A crossroads of culture
The legacies of empires great and small, and of East and West, abound in this Baltic tourism hotspot, Ren Qi reports in Kaliningrad, Russia.
By Ren Qi | China Daily | Updated: 2021-09-22 11:13
The former capital of East Prussia, Kaliningrad is a unique Russian enclave that is closer to Prague or Vilnius than to Moscow. Its Gothic cathedral, cobbled streets and remains of Jugendstil architecture lurking behind the Soviet era concrete slabs tell a different story.
Such an unusual mixture of European and Russian culture and architecture, visible through numerous attractions, exists due to the city's history which includes the heritage of Prussia, Poland, the German Empire, the Soviet Union and modern Russia.

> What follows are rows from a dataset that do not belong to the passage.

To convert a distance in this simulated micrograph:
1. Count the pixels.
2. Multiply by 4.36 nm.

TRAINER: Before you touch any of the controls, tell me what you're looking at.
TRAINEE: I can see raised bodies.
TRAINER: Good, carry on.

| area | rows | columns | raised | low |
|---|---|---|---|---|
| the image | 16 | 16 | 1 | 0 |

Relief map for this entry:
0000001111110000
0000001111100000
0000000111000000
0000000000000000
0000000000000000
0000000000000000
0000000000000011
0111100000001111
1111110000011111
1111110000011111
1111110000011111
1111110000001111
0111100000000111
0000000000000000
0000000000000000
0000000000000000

Before that, even, for many centuries it was the German province of East Prussia, colonized in the 12th century by Teutonic Knights; they built the city they named Konigsberg (King's Mountain), after Bohemian King Ottokar II who sponsored the conquest.
By 1283, the conquest of the Prussian lands had reached its final stage. It was during this time that the German colonists settled in the region.
Over the centuries, the indigenous Baltic inhabitants-the Old Prussians-became more Germanic, leaving few traces other than the region's now obsolete name.
The Teutonic Order built castles to establish power and control over the surrounding lands, and Konigsberg became home to one of these defensive fortifications, surviving three sieges by the Prussian army in 1260, 1263 and 1273 and never being captured.
During the Seven Years War, in January 1758, the Russian army occupied Konigsberg. East Prussia remained part of the Russian Empire until 1762. The end of the 19th century is considered to be the peak of Konigsberg's prosperity.
The city sustained heavy damage during World War II after being bombed by Britain's Royal Air Force in August 1944. When World War II ended, Konigsberg and the northern part of East Prussia were transferred to the Soviet Union in accordance with the Potsdam Agreement.
The whole region was renamed after one of the Bolshevik revolutionaries, Mikhail Kalinin, the first Chairman of the Presidium of the Supreme Soviet of the Soviet Union, in 1946. While, in the 1990s, many Soviet-era city names commemorating Communist leaders were changed (e.g. Leningrad reverting to Saint Petersburg), Kaliningrad retains its pre-glasnost nomenclature.